Writers of “unlikeable” protagonists have it tough. They have to make their central character complex and interesting, and their story so compelling that a reader will put up with someone objectionable leading it. In real life, we might not be able to avoid the people we dislike: the narcissistic mother, the backstabbing boss, the professor with the personality disorder. But we can easily close a book.

An unlikable protagonist might be psychopathic, vain, silly, naïve, foolish, selfish, self-deluded, arrogant or, if you buy into a more superstitious notion, just plain evil. There are supremely unpleasant characters in literature—and not just in genre fiction—whose antics and boldness are so impressive that we can’t look away. It’s not just that they contrast so vividly with their supporting cast. We simply have to know what they’re going to do next. That’s when the story gets good.
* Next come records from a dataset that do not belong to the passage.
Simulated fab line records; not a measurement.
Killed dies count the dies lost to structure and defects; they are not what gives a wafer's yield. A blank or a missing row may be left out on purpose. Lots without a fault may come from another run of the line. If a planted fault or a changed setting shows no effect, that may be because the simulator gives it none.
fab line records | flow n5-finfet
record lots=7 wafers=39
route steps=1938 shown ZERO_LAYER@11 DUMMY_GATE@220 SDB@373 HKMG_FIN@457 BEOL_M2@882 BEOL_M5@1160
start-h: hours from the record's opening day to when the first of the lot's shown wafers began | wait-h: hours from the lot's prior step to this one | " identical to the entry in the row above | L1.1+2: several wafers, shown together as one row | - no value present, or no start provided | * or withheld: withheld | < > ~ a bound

The technique of employing an unlikable narrator didn’t begin with Gone Girl. Classic literature is full of them.

. . . .

The Grandmother, A Good Man is Hard to Find (short story), Flannery O’Connor, 1953

Narcissist, hypocrite, fantasist. The grandmother at the center of O’Connor’s classic short story initiates a dramatic chain of events that gets her entire family, including her grandchildren, murdered. She believes that everyone around her should bend to her beliefs and whims, and she shapes her self-righteous commentary and arguments to (in her mind) represent herself as an important, respectable, and piously Christian woman. Her desperate need for acknowledgement results in a fantasy that takes her vacationing family down an unfamiliar road where a freak accident will leave them all at the mercy of a notorious killer. While the story is fraught with religious and moral implications, it’s also a perfect gem of a read.

. . . .

Tom Ripley, The Talented Mr. Ripley, Patricia Highsmith, 1955

Psychopaths aren’t necessarily unlikeable, and Tom Ripley has a flattering, swindler’s charm that often works on his fellow characters, as well as many readers. His most prominent qualities are similar to those of many psychopaths: he’s remorseless, arrogant, charming, deceitful, and manipulative. He’s also murderous, but he murders with purpose, particularly when someone threatens his enjoyment of the finer things in life. On a list of unlikeable protagonists, he might be the least unlikeable, second only to the more recent Dexter Morgan, of Jeff Lyndsay’s Dexter series. At least Dexter keeps his murders focused on serial killers, and doesn’t project Ripley’s highly irritating arrogance.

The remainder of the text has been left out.